Remember how creepy Seven was? Writer / director James Wan does, and he proves it with Saw.
A man named Adam (Leigh Whannell) awakens mysteriously in a dark tub filled with water. When the lights snap on after Adam emerges, another man named Lawrence (Cary Elwes) is already there and looking equally confused. Both men are chained to separate pipes across from one another in an abandoned public restroom, and whoever has put them there makes it clear that one must kill the other. But there are rules, and the rules must be followed…
Saw doesn’t open with a bang. It starts with a twisted situation and builds upon it in layers through flashback and revelation. On top of this is a production design that takes the term “torture chamber” to a whole new level, including some truly gruesome devices and equally diabolical things that must be done to escape them (not to mention some of the nastiest and most unsanitary places to be trapped in). If you’ve ever wanted or needed a distraction in your life to let you know what’s really important, this film’s got a villain for you.
The one bad thing that can be said for Saw is the miscasting of Cary Elwes in such a dramatic part; the muffled laughter busting from the audience as he breaks down into tears probably wasn’t what the producers had in mind. Everyone else is spot-on, including Danny Glover in a rare he-doesn’t-have-to-do-this-kind-of-film turn. An unknown cast probably wouldn’t have gotten as much attention for this film, but all unknowns wouldn’t have hurt the premise. With the exception of Elwes, the cast keeps it all believable without getting too melodramatic and lets the tale tell itself.

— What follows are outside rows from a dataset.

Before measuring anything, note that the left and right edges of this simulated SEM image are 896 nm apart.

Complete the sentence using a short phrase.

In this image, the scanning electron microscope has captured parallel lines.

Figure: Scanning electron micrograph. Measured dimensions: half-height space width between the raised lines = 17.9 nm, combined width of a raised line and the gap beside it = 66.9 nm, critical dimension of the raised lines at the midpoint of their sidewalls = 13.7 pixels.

While the story builds to an ending with a bit of a twist (what thriller nowadays doesn’t?), you can’t say they didn’t set it up from the beginning; suspect everything and everyone because secrets are everywhere. There’s plenty of the red stuff for the purists and puzzles for the thinkers, so whether you like to watch the gore or keep one step ahead of the doomed characters, Saw is the cross-bred horror-thriller you’ve been waiting for since Seven.